## Glue Setup with Python SDK (boto3)
This notebook will show how to set up some AWS resources using the Python SDK for AWS, boto3.

Boto3 Documentation: https://boto3.amazonaws.com/v1/documentation/api/latest/reference/services/redshift.html

---

#### Package Import

---

In [2]:
import boto3
import configparser

---

#### Loading Credentials from file

---

In [3]:
#AWS Credentials
aws_path = "/home/rambino/.aws/credentials"
aws_cred = configparser.ConfigParser()
aws_cred.read(aws_path)

['/home/rambino/.aws/credentials']

---

#### Create SSH keypair for connecting to EC2 instances

---

In [4]:
ec2 = boto3.client('ec2',
    region_name             = "us-east-1",
    aws_access_key_id       = aws_cred['default']['aws_access_key_id'],
    aws_secret_access_key   = aws_cred['default']['aws_secret_access_key']
)

---

#### Creating New S3 Bucket

---

In [6]:
s3 = boto3.client(
    "s3",
    region_name="us-east-1",
    aws_access_key_id       = aws_cred['default']['aws_access_key_id'],
    aws_secret_access_key   = aws_cred['default']['aws_secret_access_key']
)

In [7]:
bucketName = "glue-kstine-bucket"

s3_response = s3.create_bucket(
    Bucket = bucketName,
    CreateBucketConfiguration = {
        'LocationConstraint':'eu-central-1'
    }
)

s3_response

ClientError: An error occurred (AccessDenied) when calling the CreateBucket operation: Access Denied

---

#### Setting up VPC for Glue

---

Creating default VPC:

In [8]:
!aws ec2 create-default-vpc --profile default


An error occurred (DefaultVpcAlreadyExists) when calling the CreateDefaultVpc operation: A Default VPC already exists for this account in this region.

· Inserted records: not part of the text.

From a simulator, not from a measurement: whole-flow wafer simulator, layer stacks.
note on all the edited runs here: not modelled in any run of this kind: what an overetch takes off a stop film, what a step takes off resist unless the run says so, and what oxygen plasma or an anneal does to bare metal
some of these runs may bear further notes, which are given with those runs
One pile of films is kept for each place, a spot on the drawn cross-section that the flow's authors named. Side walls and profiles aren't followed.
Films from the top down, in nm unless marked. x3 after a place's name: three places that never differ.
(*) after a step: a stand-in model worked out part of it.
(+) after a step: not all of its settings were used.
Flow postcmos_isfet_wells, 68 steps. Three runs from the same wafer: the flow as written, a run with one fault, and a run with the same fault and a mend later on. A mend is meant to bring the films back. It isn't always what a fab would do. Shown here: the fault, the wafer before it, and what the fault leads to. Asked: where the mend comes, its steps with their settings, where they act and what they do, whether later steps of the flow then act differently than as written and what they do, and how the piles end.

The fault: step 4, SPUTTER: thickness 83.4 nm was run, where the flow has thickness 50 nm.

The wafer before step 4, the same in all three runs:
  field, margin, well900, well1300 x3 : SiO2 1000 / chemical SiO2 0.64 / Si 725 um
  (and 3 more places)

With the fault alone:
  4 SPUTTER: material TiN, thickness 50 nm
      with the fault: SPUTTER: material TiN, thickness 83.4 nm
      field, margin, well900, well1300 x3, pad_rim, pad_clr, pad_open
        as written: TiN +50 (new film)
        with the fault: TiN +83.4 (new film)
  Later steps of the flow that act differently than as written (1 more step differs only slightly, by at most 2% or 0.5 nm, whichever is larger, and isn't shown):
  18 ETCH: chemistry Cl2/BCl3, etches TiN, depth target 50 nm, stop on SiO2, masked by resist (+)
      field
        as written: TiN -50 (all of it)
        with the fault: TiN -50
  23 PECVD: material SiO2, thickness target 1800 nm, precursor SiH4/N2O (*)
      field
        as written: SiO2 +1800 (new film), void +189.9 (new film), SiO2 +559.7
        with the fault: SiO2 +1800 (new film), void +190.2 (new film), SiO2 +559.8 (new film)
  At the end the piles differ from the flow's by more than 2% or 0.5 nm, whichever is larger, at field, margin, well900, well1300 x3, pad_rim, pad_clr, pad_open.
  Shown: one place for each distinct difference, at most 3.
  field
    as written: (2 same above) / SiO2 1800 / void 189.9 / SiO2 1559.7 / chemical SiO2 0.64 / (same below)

Getting route table ID and VPC ID:

[more info on route tables](https://docs.aws.amazon.com/vpc/latest/userguide/VPC_Route_Tables.html)

In [9]:
rt_output = ec2.describe_route_tables()
route_table_id = rt_output['RouteTables'][0]['RouteTableId']
vpc_id = rt_output['RouteTables'][0]['VpcId']

---

#### Creating VPC Endpoint

---

In [10]:
#AWS VPCs have a defined set of 'services' - the service name we set up our endpoint with must come from this list.
paginator = ec2.get_paginator('describe_vpc_endpoint_services')
res = paginator.paginate()
services = [x for x in res]
services = services[0]['ServiceNames']

In [11]:
import re

pat = re.compile('.*s3.*')
print([x for x in services if pat.match(x)])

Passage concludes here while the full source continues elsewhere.